In an action for a declaration of rights brought by the county attorney of Jefferson County against appropriate defendants the circuit court entered judgment upholding the validity of: (1) Chapter 125 of the Acts of 1964 (KRS 67.125, 26.430, 26.530, 431.100), which provides for the imposition of a tax of $2.00 on each conviction in a criminal case (except for a parking violation) in any court in a county containing a city of the first class, the proceeds of which tax are to go to the county jail building fund; (2) Chapter 224 of the Acts of 1962 (KRS 67.450 to 67.555) which sets up a “holding company” plan for financing the construction of county buildings in any county; and (3) a specific plan of Jefferson County for the financing of a new county jail under the statutory “holding company” plan, pursuant to which the site for the jail would be conveyed by the county to the county building commission, the latter would erect a jail from the proceeds of revenue bonds, and the county would rent the jail on a year-to-year basis, using the proceeds of the criminal convictions tax as the source of the rent payments.
It is our opinion that the 1964 Act providing for the criminal conviction tax violates Sections 171 and 181 of the Kentucky Constitution.
The Act (see KRS 67.125) provides that from and after the adoption by the fiscal court of a resolution establishing a county jail building fund there “shall be levied” a tax of $2.00 on each conviction in a criminal case (except for a parking violation) in any court in the county, the proceeds of which tax are to go to the county jail building fund. The taxes collected on convictions in the circuit, quarterly and magistrates’ courts are paid first into the State Treasury and then transmitted to the county treasurer for the jail building fund. The taxes collected in municipal courts in any of the cities in the county are paid directly by the city to the county treasurer for the jail building fund.
If this tax is to be considered as one imposed by the county, it violates Section 181 of the Kentucky Constitution because it is not a kind of tax that a county may levy. Ad valorem taxes and license taxes are the only kinds of taxes that a county may levy. Wiedemann Brewing Co. v. City of Newport, Ky., 321 S.W.2d 404.
If, on the other hand, the tax is to be considered a tax imposed by the state for county purposes, it runs squarely into the opening words of Section 181: “The General Assembly shall not impose taxes for the purposes of any county * * *.”

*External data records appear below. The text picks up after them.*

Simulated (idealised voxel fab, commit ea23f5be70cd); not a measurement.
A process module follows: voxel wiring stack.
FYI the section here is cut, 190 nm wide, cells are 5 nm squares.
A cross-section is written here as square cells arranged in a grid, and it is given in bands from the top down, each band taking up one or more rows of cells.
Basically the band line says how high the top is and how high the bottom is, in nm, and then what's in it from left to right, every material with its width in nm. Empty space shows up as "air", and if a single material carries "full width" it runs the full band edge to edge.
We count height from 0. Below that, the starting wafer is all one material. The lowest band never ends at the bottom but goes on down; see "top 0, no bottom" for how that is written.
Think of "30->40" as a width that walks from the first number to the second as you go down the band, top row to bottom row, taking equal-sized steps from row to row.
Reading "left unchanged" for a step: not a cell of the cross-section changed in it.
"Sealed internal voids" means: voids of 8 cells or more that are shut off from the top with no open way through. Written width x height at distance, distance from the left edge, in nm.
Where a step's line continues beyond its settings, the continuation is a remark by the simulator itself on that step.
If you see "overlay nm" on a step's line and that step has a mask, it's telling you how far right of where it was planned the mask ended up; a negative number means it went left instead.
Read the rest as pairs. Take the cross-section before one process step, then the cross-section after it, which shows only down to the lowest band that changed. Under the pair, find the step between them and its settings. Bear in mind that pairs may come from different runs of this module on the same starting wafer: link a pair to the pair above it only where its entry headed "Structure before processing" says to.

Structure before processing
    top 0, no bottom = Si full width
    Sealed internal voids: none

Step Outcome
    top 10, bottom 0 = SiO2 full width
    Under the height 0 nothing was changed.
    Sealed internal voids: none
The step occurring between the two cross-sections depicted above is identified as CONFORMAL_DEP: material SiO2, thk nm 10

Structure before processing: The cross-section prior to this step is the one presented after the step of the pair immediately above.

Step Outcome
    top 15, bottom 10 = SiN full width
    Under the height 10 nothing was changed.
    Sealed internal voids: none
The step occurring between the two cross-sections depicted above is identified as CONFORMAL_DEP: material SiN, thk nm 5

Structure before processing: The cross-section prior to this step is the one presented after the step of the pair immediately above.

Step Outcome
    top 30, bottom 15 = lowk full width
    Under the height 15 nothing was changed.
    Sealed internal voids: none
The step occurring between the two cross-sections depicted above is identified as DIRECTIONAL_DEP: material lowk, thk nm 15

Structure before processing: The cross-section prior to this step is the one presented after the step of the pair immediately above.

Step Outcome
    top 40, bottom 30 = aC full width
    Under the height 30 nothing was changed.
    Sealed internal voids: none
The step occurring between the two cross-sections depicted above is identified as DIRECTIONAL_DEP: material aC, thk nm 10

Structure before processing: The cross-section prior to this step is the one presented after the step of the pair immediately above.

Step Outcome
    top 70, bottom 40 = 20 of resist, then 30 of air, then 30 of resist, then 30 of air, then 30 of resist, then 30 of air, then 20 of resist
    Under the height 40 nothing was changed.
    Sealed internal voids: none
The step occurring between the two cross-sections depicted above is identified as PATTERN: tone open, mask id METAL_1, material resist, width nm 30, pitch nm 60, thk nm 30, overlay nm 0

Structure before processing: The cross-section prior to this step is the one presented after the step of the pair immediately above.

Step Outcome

There remains only the possibility that the tax could be considered as one imposed by the state for state purposes; this being on the theory that a county jail is a matter of general statewide concern. But the tax cannot be sustained even under this view because by the clear mandate of Section 171 of the Kentucky Constitution a state tax must be imposed on a statewide basis. Here the tax is imposed only in one county. Actually it would be extremely difficult to treat the tax as a state tax because in reality the tax is imposed by the county by reason of the fact that the fiscal court makes the decision that puts the tax into effect; furthermore, the tax is collected only in the county and its proceeds are expended only in the county.
Cases such as Board of Trustees, Newport Public Library v. City of Newport, 300 Ky. 125, 187 S.W.2d 806, and Board of Trustees of Policemen’s and Firemen’s Retirement Fund v. City of Paducah, Ky., 333 S.W.2d 515, holding that the General Assembly may require a county or city to levy a tax for a purpose which is local *54in application but is of statewide concern, are of no help because, as hereinbefore pointed out, the tax here involved is of a kind that is not within the power of a county to levy for any purpose.
Also, cases sttch as Miller v. State Building Commission, 308 Ky. 249, 214 S.W.2d 265, holding that money raised by state taxes may be expended in a particular locality for a localized function if the purpose served is one of statewide concern, are not applicable because, as hereinbefore stated, a state tax cannot validly be levied in one county only, and in any event the tax here in question cannot reasonably be considered to be a state tax.
In simple truth, the situation is that the taxing resources of Jefferson County have proved inadequate to provide a suitable jail, which is a predominantly local facility. By the Act here in question, the General Assembly has sought to delegate to the county some of the state’s taxing power. That is exactly what Section 181 of the Constitution is intended to prevent. See Board of Trustees of Policemen’s and Firemen’s Retirement Fund v. City of Paducah, Ky., 333 S.W.2d 515.
It is suggested that somehow the Act could be validated by considering the imposition of the charge of $2.00 on each criminal conviction as being in the nature of costs or an added fine. It is not clear how even if so considered the charge, imposed only in one county, could be sustained. In any event, there is no possible justification for treating the charge as anything other than a tax because (1) it is expressly called a tax and (2) its plain, undisguised purpose is to produce revenue.
It appears that the proposed plan of Jefferson County for financing a new jail is dependent upon the validity of the criminal conviction tax. We having held that tax invalid, there remains no justiciable controversy with respect to the validity of the “holding company” statute and the features of the Jefferson County plan which involve that statute. Accordingly, it is inappropriate for any adjudication to be made in those regards.
The judgment is reversed with directions to enter judgment in conformity with this opinion.